Mezzanine Loan can have several equity types included in it. Few embedded options related examples include warrants, rights & stock call options. This debt, in practice, behaves like a stock instead of a debt since embedded options make debt conversion to stock quite attractive.
In leveraged buyouts, this debt structure is quite common. The private equity company, for example, maybe eager to purchase a firm with a debt of $100 million. However, the lender may be interested to provide just 80% of the total value, on a loan of about $80 million. The rest $20 million, in this case, is not put by the private equity company. They may rather search for a trustworthy mezzanine investor to provide $15 million. Hence, the firm is required to invest the remaining small amount of $5 million to complete the total of $100 million. Since mezzanine debt is availed by the investor, the debt can be converted into equity on meeting certain requirements. Such financing concepts do help to leverage the potential returns on investments for the buyer. It also effectively reduces the capital amount to be met to complete the transaction.
The hybrid security classification under U.S. GAAP (Generally Acceptable Accounting Principles) on the BS (Balance Sheet) is specified. This relies on how the debt portion influences the embedded option. The debt structure might influence the embedded option in some manner. In such a case, the hybrid’s two parts, namely, the embedded equity & debt option needs to be classified. This is to be done in both the stockholders’ equity & the liability section of the BS.
Some examples of Mezzanine Financing
Often it is used in M&A (Mergers & Acquisitions). Olympus Partners, a Conn. based private equity firm for example, in 2016 was provided debt financing by Antares Capital. This was to acquire a company named AmSpec Holding Corp. This company offered Certification, Inspection & Testing services to petroleum refiners & traders.
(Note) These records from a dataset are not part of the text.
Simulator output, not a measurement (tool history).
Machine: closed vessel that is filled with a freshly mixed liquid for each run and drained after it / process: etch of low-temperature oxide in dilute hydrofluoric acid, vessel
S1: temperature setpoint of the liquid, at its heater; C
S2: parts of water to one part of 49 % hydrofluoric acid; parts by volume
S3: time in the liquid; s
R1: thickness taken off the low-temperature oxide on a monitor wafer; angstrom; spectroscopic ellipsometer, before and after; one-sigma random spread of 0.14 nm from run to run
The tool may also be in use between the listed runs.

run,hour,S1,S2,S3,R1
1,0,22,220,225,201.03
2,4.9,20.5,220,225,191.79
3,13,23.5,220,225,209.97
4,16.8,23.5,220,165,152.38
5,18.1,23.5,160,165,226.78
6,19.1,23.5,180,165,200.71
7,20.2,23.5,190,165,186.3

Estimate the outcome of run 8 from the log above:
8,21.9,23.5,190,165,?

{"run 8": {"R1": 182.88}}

The total finance amount was about $215 million. This amount included delayed draw-term loan, term loan & revolving credit facility. Total capital was offered by Antares Capital in the Mezzanine Loan form, thus providing equity options.
Why borrowers prefer such debts?
Borrowing at high-interest rates at about 20% annually makes no sense. However, the borrower can benefit from mezzanine debt. Interest charged on debt is considered to be tax-deductible interest. Hence, at the standard 35% corporate tax rate, 20% of pre-tax interest rates are just 13% after deducting taxes. Such debts do come with unique features, thus making debt servicing more manageable. Occasionally, mezzanine lenders include features such as PIK toggles. Using this, borrowers can pay interest simply by rolling the same into the loan balance. If the company is unable to pay normally scheduled interest payments, then it may defer all or some of the interest. This is done for a certain time period. This feature is not present on senior debt.